Pigweed: minimal Bazel example

This repository contains a minimal example of a Bazel-based Pigweed project. It's an echo application for the STM32F429 Discovery Board.

Cloning

git clone --recursive https://pigweed.googlesource.com/pigweed/quickstart/bazel

If you already cloned but forgot to include --recursive, run git submodule update --init to pull all submodules.

TODO: b/300695111 - Don't require submodules for this example.

Building

We‘ll assume you already have Bazel on your system. If you don’t, the recommended way to get it is through Bazelisk.
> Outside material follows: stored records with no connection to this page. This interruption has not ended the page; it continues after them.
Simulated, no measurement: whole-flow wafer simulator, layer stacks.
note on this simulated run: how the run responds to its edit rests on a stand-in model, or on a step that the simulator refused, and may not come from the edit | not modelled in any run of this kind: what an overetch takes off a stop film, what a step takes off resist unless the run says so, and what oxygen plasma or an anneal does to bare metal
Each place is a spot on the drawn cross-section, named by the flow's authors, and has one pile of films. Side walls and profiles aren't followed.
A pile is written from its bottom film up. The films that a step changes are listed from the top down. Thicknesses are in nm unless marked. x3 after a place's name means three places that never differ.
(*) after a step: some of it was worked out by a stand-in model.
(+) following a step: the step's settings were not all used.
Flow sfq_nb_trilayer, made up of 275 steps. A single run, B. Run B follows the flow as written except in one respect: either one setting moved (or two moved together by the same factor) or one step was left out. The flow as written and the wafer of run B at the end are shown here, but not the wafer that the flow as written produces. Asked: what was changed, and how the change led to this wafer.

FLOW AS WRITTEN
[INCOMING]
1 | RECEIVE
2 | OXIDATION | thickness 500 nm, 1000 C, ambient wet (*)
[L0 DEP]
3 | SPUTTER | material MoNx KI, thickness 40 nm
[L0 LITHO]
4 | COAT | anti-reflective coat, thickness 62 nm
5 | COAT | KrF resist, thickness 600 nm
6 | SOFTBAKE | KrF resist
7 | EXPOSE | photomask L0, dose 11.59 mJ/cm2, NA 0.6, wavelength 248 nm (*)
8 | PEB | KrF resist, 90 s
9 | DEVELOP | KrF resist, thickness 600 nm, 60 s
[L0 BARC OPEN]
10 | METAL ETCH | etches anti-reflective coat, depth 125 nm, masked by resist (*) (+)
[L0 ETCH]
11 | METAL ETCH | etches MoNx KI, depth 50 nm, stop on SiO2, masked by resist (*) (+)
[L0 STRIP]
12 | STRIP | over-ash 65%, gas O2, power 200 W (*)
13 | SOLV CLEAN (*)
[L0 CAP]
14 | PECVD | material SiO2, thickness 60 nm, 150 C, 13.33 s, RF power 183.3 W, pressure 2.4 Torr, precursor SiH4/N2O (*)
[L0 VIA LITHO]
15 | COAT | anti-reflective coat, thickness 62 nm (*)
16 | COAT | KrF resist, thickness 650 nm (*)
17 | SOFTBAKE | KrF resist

To build the entire project (including building the application for both the host and the STM32 Discovery Board), run

bazel build //...

To run the application locally on your machine, run,

bazel run //src:echo

Flashing

To flash the firmware to a STM32F429 Discovery Board connected to your machine, run,

bazel run //tools:flash

Note that you don't need to build the firmware first: Bazel knows that the firmware images are needed to flash the board, and will build them for you. And if you edit the source of the firmware or any of its dependencies, it will get rebuilt when you flash.

Communicating

Run,

bazel run //tools:miniterm -- /dev/ttyACM0 --filter=debug

to communicate with the board. When you transmit a character, you should get the same character back!